Ok, Ian, this is a tough one. Here are my answers as fully as I can find them (having little or no German made researching the Schnebel tricky)  Shocked

Ives – Piano Sonata No.2, Concord (each movement quotes the opening bars of Beethoven’s 5th Symphony)

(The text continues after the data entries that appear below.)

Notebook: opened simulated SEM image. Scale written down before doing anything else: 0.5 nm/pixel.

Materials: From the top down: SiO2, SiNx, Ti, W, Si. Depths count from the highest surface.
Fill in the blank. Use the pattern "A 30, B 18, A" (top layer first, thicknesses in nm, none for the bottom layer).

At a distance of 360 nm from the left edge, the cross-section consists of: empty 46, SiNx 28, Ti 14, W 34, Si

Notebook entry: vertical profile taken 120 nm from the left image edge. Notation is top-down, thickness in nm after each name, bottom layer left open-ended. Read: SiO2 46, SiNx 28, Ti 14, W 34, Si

Walter Murphy - "A Fifth of Beethoven"  - disco version of Beethoven's Fifth Symphony

Finnissy - History of Photography in Sound – Concert 2: Capitalist realism (with Sicilian male nudes and Bachian paraphrases) quotes Beethoven’s 5th Symphony as well as String Quartet Op.18 No.5 and Piano Sonata Op.10 No.1

Dieter Schnebel - Beethoven Symphony (1985) (Re-Visionen I, no. 2) for percussion and chamber ensemble...no idea which piece of Beethoven it quotes, but as the others quote the 5th, I’ll go with that one as the link.

Fingers crossed!!



Exactly right!

Here is Philip Brett on the Walter Murphy rendition:

'even the opening of Beethoven's Fifth Symphony, that quintessential model of heroic masculinity, met its gay destiny when, tricked out with a heavy beat and other accoutrements, it hit the Disco scene in the 1970s as ‘A Fifth of Beethoven’. '

(from the unedited Grove entry on Lesbian and Gay Music, at http://www.rem.ufpr.br/REMv7/Brett_Wood/Brett_and_Wood.html )

Any thoughts on this (do any gay posters here agree)?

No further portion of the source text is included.